Officially the Republic of Mozambique is a country in Southeast Africa bordered by the Indian Ocean to the east, Tanzania to the north, Malawi and Zambia to the northwest, Zimbabwe to the west, and Swaziland and South Africa to the southwest.
It is separated from Madagascar by the Mozambique Channel to the east. The capital and largest city is Maputo (known as “Lourenço Marques” before independence).
Between the first and fifth centuries AD, Bantu-speaking peoples migrated to present-day Mozambique from farther north and west. Beginning in the 11th century, Arab, Persian, and Somali merchants began establishing commercial ports along the coast, contributing to the development of a distinct Swahili culture and language.
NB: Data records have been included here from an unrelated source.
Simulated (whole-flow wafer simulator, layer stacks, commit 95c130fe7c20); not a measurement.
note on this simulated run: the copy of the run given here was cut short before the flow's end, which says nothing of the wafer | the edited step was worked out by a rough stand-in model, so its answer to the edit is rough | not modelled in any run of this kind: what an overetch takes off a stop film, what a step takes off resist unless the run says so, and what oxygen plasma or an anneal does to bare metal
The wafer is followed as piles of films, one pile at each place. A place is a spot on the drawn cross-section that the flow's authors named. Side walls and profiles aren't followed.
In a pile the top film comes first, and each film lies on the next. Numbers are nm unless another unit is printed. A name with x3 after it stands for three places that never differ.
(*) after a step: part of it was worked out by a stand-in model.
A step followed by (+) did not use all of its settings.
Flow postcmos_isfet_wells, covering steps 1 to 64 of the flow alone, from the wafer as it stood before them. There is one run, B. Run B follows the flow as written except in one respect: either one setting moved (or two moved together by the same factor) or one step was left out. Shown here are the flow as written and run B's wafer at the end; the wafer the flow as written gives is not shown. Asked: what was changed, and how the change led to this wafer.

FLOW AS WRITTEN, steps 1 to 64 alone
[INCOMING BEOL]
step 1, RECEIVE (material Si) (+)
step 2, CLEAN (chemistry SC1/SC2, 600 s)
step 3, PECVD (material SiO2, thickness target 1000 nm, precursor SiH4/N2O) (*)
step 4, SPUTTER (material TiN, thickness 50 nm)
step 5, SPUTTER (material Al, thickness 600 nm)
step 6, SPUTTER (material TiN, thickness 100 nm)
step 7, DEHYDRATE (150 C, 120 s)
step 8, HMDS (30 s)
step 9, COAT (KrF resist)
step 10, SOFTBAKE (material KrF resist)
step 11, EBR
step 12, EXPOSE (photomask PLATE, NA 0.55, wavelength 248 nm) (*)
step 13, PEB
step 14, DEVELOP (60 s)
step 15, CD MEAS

The voyage of Vasco da Gama in 1498 marked the arrival of the Portuguese, who began a gradual process of colonisation and settlement in 1505. After over four centuries of Portuguese rule, Mozambique gained independence in 1975, becoming the People’s Republic of Mozambique shortly thereafter.
After only two years of independence, the country descended into an intense and protracted civil war lasting from 1977 to 1992. In 1994, Mozambique held its first multiparty elections, and has since remained a relatively stable presidential republic, although it still faces a low-intensity insurgency.
Mozambique is endowed with rich and extensive natural resources. The country’s economy is based largely on agriculture, but industry is growing, mainly food and beverages, chemical manufacturing and aluminium and petroleum production.
The tourism sector is also expanding. South Africa is Mozambique’s main trading partner and source of foreign direct investment, while Belgium, Brazil, Portugal and Spain are also among the country’s most important economic partners.
Since 2001, Mozambique’s annual average GDP growth has been among the World’s highest. However, the country is still one of the poorest and most underdeveloped countries in the world, ranking low in GDP per capita, human development, measures of inequality and average life expectancy.
The only official language of Mozambique is Portuguese, which is spoken mostly as a second language by about half the population. Common native languages include Makhuwa, Sena, and Swahili. The country’s population of around 29 million is composed overwhelmingly of Bantu people.
The largest religion in Mozambique is Christianity, with significant minorities following Islam and African traditional religions. Mozambique is a member of the United Nations, the African Union, the Commonwealth of Nations, the Organisation of the Islamic Cooperation, the Community of Portuguese Language Countries, the Non-Aligned Movement and the Southern African Development Community, and is an observer at La Francophonie.
The country was named Moçambique by the Portuguese after the Island of Mozambique, derived from Mussa Bin Bique or Musa Al Big or Mossa Al Bique or Mussa Ben Mbiki or Mussa Ibn Malik, an Arab trader who first visited the island and later lived there.
The island-town was the capital of the Portuguese colony until 1898, when it was moved south to Lourenço Marques (now Maputo).